I have been studying Technical Analysis for some time, so in the afternoon, I asked the instructor if I could trade "my way". I wanted to hold each trade for longer than the scalping techniques were requiring. I wanted to see if I could read the charts and pick proper entry and exit points. The instructor chuckled at me and said "OK". In the afternoon, I was up $300 bucks and didn't pick a single loser: 6 for 6. I realized at that point, my trading style, at least in the beginning, should be more position trading than scalping. I just felt more comfortable with it. Each position I got in had a drawdown of $30, but I felt comfortable with it, and each one came back and did really well by the end of the day. I definitely need to learn scalping, but I think I am going to practice it during the "down" time from position trading.

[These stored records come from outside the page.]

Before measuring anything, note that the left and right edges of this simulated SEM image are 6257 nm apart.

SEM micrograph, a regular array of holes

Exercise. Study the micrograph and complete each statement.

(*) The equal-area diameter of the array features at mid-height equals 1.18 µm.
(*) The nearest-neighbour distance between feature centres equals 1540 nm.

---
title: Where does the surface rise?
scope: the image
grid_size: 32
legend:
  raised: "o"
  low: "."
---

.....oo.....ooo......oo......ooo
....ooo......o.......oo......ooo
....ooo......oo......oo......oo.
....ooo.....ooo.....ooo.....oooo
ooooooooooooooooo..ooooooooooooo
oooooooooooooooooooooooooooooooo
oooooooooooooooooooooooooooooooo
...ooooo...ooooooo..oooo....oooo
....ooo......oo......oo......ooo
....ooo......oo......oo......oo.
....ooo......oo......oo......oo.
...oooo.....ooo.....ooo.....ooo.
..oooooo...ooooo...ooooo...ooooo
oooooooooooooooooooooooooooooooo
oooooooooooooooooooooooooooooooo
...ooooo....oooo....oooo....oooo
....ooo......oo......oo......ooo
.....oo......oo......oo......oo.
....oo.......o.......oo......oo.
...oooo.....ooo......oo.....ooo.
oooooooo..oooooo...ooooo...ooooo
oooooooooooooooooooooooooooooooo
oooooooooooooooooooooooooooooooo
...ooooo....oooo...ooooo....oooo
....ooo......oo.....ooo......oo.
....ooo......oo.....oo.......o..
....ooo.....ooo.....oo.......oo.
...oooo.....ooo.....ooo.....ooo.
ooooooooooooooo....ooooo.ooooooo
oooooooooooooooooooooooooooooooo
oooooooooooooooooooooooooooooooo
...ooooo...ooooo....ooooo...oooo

As a result of Thursday afternoon, management decided to change who my coach was going to be. They switched me from someone who is primarily a scalper to someone who is primarily a position trader. I was able to talk with him and really felt like I was able to connect. We had quite a bit in common, so hopefully this will help pay off as well. The guy is definitely not the top trader in the firm, but he makes a very nice living, and when he described his trading techniques to me, I just felt comfortable. He did mention that he expects me to trade at least 5000 shares a day in the beginning, so I am going to have to trade a little bit shorter term than what I am used to. Regardless, this is all part of the learning experience and this will be a very exciting next few months.

On Friday, we didn't really get to trade at all. We studied for and then took a test. Yes .. another test! This one required us to describe the different scalping techniques as well as most of the functions of the software. We also had to memorize the different stock sectors and at least 5 stock symbols in each sector. I didn't study enough during the week for the test, so I bombed it. We have to make 100% on it before they fund our account with real money, so several of us are having to retake it again next week. The only person who made a 100% was one of the firm's former software engineers who is switching over from programming to trading. He has been around this stuff for 4 years and already knows it all. The rest of us .. we just didn't have a chance unless we went home and studied for 4 hours each evening. I didn't have time to do that. I think they give this test on purpose to get you used to earlier failure.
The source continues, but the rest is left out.